Production secured at German factory for three months after US backers pull out.

German boat builder Bavaria Yachtbau GmbH has gone into self-administration and is currently looking for new investors to support its operations.

Reports from Europe last week suggested the company had gone bankrupt following the withdrawal of financial support by US investors Oaktree Capital Management and Anchorage Advisors and the departure of the company’s CEO Lutz Henkel.

In the meantime however, the company has announced it is going into provisional administration and has appointed an interim administrator, Dr Hubert Ampferl from the law firm Dr Beck & Partner. An insolvency expert, Dr Tobias Brinkmann from the law firm Brinkmann & Partner, is also joining the management team.

The provisional administration arrangements will ensure that staff wages and salaries are paid until June 2018 using insolvency compensation. In a statement, the company said shipyard operations will continue seamlessly over the next few months and that it expects to process a large backlog of orders.

“In the current situation, we will continue to provide our customers with the customary high quality,” says Erik Appel, COO, adding that the top priority now is to search for a new investor to put the operations on a “sound financial footing”.

“We have many years of experience building high-quality yachts and are industry leaders in technology in many areas,” he said.

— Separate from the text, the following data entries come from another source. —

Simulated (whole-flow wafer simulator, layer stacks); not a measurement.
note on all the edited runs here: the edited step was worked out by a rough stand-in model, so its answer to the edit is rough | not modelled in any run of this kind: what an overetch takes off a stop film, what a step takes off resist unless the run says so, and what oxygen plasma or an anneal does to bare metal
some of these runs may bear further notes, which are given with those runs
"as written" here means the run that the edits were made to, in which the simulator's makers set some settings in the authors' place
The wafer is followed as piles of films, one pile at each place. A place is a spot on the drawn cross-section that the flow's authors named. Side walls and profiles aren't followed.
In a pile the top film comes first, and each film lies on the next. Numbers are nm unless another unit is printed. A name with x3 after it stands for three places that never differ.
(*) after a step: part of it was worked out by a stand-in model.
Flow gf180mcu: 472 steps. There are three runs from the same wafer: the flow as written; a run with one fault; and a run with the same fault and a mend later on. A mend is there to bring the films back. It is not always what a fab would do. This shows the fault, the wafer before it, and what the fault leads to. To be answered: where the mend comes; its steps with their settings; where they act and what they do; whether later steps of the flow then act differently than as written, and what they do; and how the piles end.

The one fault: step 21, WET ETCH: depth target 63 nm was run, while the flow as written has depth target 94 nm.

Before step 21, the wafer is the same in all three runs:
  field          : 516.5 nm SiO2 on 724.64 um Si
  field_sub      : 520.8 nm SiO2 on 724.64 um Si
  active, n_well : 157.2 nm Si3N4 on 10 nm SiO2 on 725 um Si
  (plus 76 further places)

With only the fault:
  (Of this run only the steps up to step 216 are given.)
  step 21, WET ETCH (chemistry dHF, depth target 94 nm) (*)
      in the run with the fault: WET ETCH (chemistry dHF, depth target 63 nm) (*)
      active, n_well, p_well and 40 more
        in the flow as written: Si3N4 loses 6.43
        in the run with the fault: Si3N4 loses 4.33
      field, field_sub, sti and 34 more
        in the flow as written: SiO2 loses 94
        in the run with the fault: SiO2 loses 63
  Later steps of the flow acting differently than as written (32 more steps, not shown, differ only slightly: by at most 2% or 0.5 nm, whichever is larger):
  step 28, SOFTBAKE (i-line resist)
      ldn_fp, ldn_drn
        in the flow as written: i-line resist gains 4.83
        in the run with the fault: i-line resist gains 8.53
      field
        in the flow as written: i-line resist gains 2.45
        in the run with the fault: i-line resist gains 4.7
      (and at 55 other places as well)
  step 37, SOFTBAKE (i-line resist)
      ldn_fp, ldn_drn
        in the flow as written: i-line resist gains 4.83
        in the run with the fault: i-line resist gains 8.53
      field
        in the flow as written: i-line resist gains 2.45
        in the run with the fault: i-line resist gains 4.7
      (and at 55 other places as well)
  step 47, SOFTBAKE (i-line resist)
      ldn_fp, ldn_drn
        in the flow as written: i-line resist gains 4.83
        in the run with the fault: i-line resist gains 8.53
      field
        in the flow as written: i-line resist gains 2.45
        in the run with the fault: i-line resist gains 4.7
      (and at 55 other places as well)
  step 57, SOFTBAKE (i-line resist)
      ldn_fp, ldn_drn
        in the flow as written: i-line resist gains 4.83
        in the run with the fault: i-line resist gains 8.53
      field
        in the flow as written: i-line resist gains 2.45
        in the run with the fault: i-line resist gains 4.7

The administration arrangement does not include the company's multihull subsidiary, Bavaria Catamarans based in Rochefort, France, which manufactures the Nautitech range and which is expected to continue to operate as normal.

Bavaria Yachtbau GmbH was founded in 1978 and is one of the largest yacht builders in Europe. At its production facilities in Giebelstadt near Würzburg, Germany, the company has four production lines, each 125 metres in length, its own carpenter's workshop for the complete fitting out of yachts and two halls for the production of hulls and decks. The company employs around 600 people and, at peak times, produces more than 3,000 sailing and motor boats each year.

At this year’s boot Düsseldorf show, the company announced that it had sold more than 180 boats.